The difficulty to imagination lies chiefly, I think, in keeping out the suggestion of infinitesimal distances and times. Suppose we halve a given distance, and then halve the half, and so on, we can continue the process as long as we please, and the longer we continue it, the smaller the resulting distance becomes. This infinite divisibility seems, at first sight, to imply that there are infinitesimal distances, i.e. distances so small that any finite fraction of an inch would be greater. This, however, is an error. The continued bisection of our distance, though it gives us continually smaller distances, gives us always finite distances. If our original distance was an inch, we reach successively half an inch, a quarter of an inch, an eighth, a sixteenth, and so on; but every one of this infinite series of diminishing distances is finite. “But,” it may be said, “in the end the distance will grow infinitesimal.” No, because there is no end. The process of bisection is one which can, theoretically, be carried on for ever, without any last term being attained. Thus infinite divisibility of distances, which must be admitted, does not imply that there are distances so small that any finite distance would be larger.

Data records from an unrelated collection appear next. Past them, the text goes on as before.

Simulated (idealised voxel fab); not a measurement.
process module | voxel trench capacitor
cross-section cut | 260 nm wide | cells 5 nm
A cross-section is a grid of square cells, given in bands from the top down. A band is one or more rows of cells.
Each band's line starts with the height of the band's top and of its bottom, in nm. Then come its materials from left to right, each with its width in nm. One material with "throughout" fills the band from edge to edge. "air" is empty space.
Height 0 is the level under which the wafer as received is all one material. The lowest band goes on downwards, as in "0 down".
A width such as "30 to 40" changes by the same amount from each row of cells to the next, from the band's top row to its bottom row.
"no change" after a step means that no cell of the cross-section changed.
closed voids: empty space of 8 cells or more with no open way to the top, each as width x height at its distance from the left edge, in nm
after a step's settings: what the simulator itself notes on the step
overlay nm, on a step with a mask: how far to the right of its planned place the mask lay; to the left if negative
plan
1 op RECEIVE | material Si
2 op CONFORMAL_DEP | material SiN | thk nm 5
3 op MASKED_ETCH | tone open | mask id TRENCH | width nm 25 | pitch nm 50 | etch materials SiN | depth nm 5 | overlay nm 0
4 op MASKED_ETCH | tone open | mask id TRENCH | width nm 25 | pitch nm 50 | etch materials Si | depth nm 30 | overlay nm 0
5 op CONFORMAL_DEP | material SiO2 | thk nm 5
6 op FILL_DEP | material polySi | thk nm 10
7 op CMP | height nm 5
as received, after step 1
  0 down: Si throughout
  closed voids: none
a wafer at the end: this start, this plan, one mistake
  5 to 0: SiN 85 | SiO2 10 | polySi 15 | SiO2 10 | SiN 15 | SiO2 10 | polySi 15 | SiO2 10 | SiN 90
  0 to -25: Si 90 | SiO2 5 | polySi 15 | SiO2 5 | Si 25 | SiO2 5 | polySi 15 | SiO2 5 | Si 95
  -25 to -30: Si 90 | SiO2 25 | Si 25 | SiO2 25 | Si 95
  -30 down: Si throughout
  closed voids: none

It is easy, in this kind of question, to fall into an elementary logical blunder. Given any finite distance, we can find a smaller distance; this may be expressed in the ambiguous form “there is a distance smaller than any finite distance.” But if this is then interpreted as meaning “there is a distance such that, whatever finite distance may be chosen, the distance in question is smaller,” then the statement is false. Common language is ill adapted to expressing matters of this kind, and philosophers who have been dependent on it have frequently been misled by it.

In a continuous motion, then, we shall say that at any given instant the moving body occupies a certain position, and at other instants it occupies other positions; the interval between any two instants and between any two positions is always finite, but the continuity of the motion is shown in the fact that, however near together we take the two positions and the two instants, there are an infinite number of positions still nearer together, which are occupied at instants that are also still nearer together. The moving body never jumps from one position to another, but always passes by a gradual transition through an infinite number of intermediaries. At a given instant, it is where it is, like Zeno’s arrow;[2] but we cannot say that it is at rest at the instant, since the instant does not last for a finite time, and there is not a beginning and end of the instant with an interval between them. Rest consists in being in the same position at all the instants throughout a certain finite period, however short; it does not consist simply in a body’s being where it is at a given instant. This whole theory, as is obvious, depends upon the nature of compact series, and demands, for its full comprehension, that compact series should have become familiar and easy to the imagination as well as to deliberate thought.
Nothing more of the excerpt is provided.